Software for Real-time, Real-world 3D products

The two sequences of video are taken from the same normal 2D drone video clip, but only started some seconds apart, which means that each object on the ground is seen from a different viewing angle. Each pair of frames are then used as input for the photogrammetric 3D modelling.

Video and still images from drones are increasingly being used to get a better overview or detailed understanding of the area. Very often, the images are also used for 2D or 3D mapping of the area. However, this process today is too slow to influence the flight route, the image capture or to take other immediate decisions about the field activities in the area. I-CONIC took on the challenge to make this possible.

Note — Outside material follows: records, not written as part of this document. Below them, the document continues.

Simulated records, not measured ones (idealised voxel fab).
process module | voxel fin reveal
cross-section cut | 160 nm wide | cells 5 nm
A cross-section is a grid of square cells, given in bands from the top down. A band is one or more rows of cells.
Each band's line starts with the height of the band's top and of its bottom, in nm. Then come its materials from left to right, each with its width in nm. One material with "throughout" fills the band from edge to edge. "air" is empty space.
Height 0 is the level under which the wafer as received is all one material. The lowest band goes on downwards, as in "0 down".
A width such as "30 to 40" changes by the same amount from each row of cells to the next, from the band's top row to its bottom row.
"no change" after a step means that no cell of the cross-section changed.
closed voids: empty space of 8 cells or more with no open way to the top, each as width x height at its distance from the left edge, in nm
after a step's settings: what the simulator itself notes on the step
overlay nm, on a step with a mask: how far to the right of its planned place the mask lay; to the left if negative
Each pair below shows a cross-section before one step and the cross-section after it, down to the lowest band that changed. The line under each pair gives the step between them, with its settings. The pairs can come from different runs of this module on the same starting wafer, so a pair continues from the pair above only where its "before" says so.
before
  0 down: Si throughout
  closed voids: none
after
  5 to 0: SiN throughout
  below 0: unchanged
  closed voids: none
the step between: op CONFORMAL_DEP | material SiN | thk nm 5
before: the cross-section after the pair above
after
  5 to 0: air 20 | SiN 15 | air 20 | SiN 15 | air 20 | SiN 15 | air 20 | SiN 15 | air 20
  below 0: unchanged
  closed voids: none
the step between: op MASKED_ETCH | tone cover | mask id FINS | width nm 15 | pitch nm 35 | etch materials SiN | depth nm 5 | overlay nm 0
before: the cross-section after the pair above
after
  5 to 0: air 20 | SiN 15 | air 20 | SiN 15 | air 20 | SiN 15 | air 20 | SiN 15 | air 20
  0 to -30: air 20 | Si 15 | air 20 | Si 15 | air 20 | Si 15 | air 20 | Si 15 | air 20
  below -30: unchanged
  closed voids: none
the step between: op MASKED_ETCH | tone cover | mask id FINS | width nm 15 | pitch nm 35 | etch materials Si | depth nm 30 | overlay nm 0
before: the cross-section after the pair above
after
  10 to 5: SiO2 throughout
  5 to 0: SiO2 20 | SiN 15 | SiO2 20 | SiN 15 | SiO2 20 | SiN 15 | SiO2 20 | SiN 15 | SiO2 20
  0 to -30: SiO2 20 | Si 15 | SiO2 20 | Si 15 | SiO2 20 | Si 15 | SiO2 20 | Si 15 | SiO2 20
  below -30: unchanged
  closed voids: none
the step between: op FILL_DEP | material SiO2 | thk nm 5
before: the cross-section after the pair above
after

If everything we need to be imaged is static, we can use video from one single drone to generate 3D models from images. In one and the same video we skip a constant number of frames and create a continuous stream of pairs of frames. For example, we can create a stereo pair from frames 1 and 51, the next stereo pair from frames 2 and 52, etc. And from the stereo pairs we take all the classic photogrammetric steps (and some more) to generate block-triangulated 3D point clouds and mesh. This is not hugely different from the way 3D models are created by other types of software packages on the market today – only that we do it from video and we do it instantly (at video rate).

Leading companies claim that they can create 3D models in just a handful of minutes. The software I-CONIC’s is developing is many times faster. A truly disruptive technology.

Example of 3D model from a drone. The left part shows a 3D point cloud (surface model), coloured with the RGB pixel values from the image. To the right: a 3D point cloud (surface model), coloured with height values. Both types can be used in real-time by the analyst. The left one to get a better overview (or detail) of the area by changing view point, view angle and zooming. The right one gives height values in absolute numbers and can help the analyst understand volumes and topography. It is also used for automatic processing into slope maps, etc.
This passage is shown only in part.